Mark Nottingham wrote:

> I-D ACTION:draft-nottingham-atompub-fiql-00.txt 
> FYI; I'd love any feedback folks have on this.

Why not XPath or XQuery or SPARQL (with an Atom/RDF mapping), or CSS
selectors or some subset of one of those? I guess one reason is to
abstract away Atom vs. RSS and the other reason is that namespace
proliferation in Atom/RSS documents is out of control. Those are valid
concerns but I think making namespace handling even more insane is not
the answer.

"By default, a selector is treated as an XML Qname which selects any and
all child elements of the entry element which share the same syntax
(i.e., the same prefix and localname; the namespace URI is not
considered), along with their descendant content if any." 

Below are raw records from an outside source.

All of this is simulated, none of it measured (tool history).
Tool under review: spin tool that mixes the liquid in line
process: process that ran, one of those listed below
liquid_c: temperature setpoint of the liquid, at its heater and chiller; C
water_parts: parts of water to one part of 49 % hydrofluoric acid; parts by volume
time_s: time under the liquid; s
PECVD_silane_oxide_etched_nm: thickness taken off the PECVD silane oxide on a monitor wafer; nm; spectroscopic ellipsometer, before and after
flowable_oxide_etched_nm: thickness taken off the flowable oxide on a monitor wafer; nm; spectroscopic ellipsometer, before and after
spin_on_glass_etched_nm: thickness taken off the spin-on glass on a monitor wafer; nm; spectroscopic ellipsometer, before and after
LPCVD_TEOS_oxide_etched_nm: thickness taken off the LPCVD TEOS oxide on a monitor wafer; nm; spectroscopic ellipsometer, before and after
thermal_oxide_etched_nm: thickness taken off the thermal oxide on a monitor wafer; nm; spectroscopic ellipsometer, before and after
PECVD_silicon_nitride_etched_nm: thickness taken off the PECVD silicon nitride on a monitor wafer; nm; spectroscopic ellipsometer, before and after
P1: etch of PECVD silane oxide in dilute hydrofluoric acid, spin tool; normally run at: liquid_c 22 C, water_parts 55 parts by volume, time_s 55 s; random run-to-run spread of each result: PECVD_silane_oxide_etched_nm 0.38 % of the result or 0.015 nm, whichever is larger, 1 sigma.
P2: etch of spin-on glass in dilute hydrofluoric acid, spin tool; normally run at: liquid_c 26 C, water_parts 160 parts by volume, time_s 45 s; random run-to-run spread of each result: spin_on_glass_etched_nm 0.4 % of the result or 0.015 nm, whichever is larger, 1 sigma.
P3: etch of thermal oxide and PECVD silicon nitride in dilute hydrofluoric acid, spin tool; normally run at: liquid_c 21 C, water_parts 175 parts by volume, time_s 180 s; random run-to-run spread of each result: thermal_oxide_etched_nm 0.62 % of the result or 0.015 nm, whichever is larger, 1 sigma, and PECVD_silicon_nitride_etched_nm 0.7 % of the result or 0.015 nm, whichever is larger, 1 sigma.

That is not acceptable. First, namespace handling in feed-consuming
software is bad enough as it is. And, secondly, this provides an
unnuecesssary burden on the server to preserve Qnames and prevent Qname
conflicts.

In my software, I preserve the Qnames of attributes and elements as long
as the underlying XML (SAX and XSLT) stack provides enough information
to preserve them. Unfortunately, a LOT of XML stacks do not provide
enough information to preserve QNames exactly; Python's default SAX
parser (pyexpat) and most XSLT processors (in any language binding)
don't preserve Qnames accurately enough. As a result, the Qname of any
element or attribute might change as it moves between storage and the
HTTP interface and cannot be relied upon.